New Study Offers Novel Approach to Mercury Tracking in the Arctic
15.02.2010 - Atmosphere & Space, Water & Oceans, Ice & Snow, Flora & Fauna, Arctic
The results of a study by University of Michigan researchers and published in Nature Geoscience offers a new approach to tracking the movement of mercury through Arctic ecosystems.
While mercury occurs naturally, some 2000 tons of it enter the global environment each year as a result of human activities. When released into the atmosphere in its reduced form, mercury is not very reactive is not a problem in the concentrations at which it naturally occurs. However when it becomes oxidized through reactions with sunlight and often bromine, the mercury becomes very reactive.

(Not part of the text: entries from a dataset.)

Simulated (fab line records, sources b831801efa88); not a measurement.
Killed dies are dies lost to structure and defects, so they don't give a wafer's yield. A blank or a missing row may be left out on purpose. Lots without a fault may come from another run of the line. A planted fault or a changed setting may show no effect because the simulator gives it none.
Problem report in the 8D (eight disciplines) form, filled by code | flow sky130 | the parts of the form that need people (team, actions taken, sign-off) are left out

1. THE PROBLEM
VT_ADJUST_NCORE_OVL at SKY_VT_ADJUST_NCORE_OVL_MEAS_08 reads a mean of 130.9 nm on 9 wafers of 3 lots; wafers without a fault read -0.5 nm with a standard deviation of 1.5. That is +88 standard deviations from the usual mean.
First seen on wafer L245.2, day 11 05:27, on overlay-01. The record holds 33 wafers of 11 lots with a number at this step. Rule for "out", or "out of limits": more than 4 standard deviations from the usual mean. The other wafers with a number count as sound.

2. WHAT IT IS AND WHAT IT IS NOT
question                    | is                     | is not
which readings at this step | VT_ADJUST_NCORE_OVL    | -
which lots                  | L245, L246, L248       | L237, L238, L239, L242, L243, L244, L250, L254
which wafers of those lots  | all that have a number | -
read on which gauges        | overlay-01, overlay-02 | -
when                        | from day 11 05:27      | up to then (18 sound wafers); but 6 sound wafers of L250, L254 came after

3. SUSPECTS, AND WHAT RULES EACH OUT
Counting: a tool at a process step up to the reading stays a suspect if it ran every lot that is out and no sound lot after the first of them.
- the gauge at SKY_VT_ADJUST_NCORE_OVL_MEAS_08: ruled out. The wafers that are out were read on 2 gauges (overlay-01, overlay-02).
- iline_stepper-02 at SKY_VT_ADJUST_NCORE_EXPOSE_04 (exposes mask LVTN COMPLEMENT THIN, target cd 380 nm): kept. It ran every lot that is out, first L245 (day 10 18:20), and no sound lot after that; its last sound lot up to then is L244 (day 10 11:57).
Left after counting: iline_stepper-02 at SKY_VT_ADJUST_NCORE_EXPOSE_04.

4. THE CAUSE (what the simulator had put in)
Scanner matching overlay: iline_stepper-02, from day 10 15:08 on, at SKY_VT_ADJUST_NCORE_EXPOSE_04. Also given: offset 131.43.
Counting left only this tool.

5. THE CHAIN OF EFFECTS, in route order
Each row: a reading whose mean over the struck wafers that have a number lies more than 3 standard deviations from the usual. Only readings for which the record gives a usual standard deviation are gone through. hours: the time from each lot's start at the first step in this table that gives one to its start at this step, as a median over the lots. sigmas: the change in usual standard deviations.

Mercury remains in a benign gaseous form during the dark Arctic winter due to the lack of sunlight and little available bromine. However in spring when the sea ice starts to break up, water vapour rises through openings in the ice, carrying bromine from the sea water. Once it enters the atmosphere, the bromine mixed with the oxidizing power of sunlight converts mercury into a reactive form, which then sticks to snowflakes and ice crystals in the air and eventually ends up deposited on the surface of the snow. During this phenomenon, which is known as mercury depletion, the normally steady levels of mercury in the atmosphere quickly drop to near zero, while concentrations of mercury on the surface of the snow rise to extremely high levels.
However the researchers were able to learn that a significant portion of mercury deposited on snowpack returned to the atmosphere as a gas as the sun shone on the snow and reduced the mercury. Any mercury left behind retained a unique isotopic fingerprint, a result of a natural phenomenon called isotopic fractionation, in which different mercury isotopes react to form new compounds at slightly different rates.
In one type of isotopic fractionation, mass-dependent fractionation (MDF), the masses of the isotopes determines the rate of fractionation. In mass-independent fractionation (MIF), the behaviour of the isotopes is determined by whether their masses are odd or even. So by collecting and testing samples, researchers found that MIF occurs during the sunlight-driven reactions in snow, which gives a characteristic MIF fingerprint absent in atmospheric mercury.
This new method makes it possible for scientists to estimate how much mercury is lost from the snowpack to the atmosphere and how much remained behind to contaminate Arctic ecosystems.